Having said that, I still believe that we should have better approach for computing multiple (neighbouring) rows. Something similar to GroupBy but not exactly the "grouping" operations.
Do you know about the Moving Aggregation node?
With a window length of 2 and the option Range you get the difference between the previous and the current row.
Thanks for your quick reply, and more interestingly, the idea of using Moving Aggregation for this purpose.
KNIME is amazing :-)
I too like moving aggregation of window size 2, but range does not give you the difference but the absolute difference (sign/direction is lost). Lag column and math node substraction works but is a hassle if you have multiple columns. I have the feeling I am overseeing something - feature request or any hints are appreciated, thank you!

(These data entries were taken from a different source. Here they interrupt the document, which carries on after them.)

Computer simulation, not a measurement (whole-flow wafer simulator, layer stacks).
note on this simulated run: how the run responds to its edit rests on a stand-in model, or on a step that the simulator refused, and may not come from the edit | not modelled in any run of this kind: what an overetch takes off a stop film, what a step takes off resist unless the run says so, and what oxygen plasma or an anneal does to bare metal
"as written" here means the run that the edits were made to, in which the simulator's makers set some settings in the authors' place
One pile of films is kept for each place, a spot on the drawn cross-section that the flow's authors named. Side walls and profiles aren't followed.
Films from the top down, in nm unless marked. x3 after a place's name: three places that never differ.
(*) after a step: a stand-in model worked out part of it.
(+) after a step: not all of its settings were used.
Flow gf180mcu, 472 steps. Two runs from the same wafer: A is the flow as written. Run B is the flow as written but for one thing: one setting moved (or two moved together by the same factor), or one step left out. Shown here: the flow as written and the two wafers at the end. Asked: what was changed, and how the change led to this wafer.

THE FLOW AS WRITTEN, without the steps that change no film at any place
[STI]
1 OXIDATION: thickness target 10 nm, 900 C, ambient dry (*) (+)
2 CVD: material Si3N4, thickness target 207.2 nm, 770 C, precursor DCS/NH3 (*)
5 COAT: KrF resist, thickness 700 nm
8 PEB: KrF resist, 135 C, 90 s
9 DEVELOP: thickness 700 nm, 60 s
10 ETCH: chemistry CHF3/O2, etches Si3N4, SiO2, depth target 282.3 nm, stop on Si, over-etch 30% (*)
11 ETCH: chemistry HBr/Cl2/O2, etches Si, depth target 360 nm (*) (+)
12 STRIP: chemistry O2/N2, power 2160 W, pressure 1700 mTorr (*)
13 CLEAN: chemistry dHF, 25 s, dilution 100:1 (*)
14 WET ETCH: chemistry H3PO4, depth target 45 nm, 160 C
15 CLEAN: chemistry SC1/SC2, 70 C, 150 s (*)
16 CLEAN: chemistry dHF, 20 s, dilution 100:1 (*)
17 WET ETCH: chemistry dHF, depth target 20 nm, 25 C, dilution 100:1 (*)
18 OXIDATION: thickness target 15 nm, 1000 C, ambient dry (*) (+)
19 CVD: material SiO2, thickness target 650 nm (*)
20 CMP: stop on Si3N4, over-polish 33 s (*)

the way I do this is use the Moving Aggregation node on a window length of 2, pick for the same column the "First" and the "Last", this gives me two more columns for each row, with the first and the last, and then send the results to a Math Formula to do the calculation. If there are a lot of multiple columns I use a column list loop to cycle through each. If I need to do a calculation on say the previous 10 number, then I use the moving aggregation and select list to create the list of numbers, and use a java snippet to read in the list for each row and do the calculation.
Instead of Transpose, there is also Pivot/Unpivot ...
As I have 1M+ rows (time series data), so neither transpose nor pivot/unpivot is a viable option for me. The closest I get to a knime like solution is to work with a column list loop and some regex rename and laging. I also added some quickform nodes for convenience. Together with a wrapped meta node and the “save as template” option this works well for me until I have something better (way of accessing a previous value in math node or similar): Multi Column Manipulation.knwf (102.0 KB)
I think Lag Column node could be useful for the task.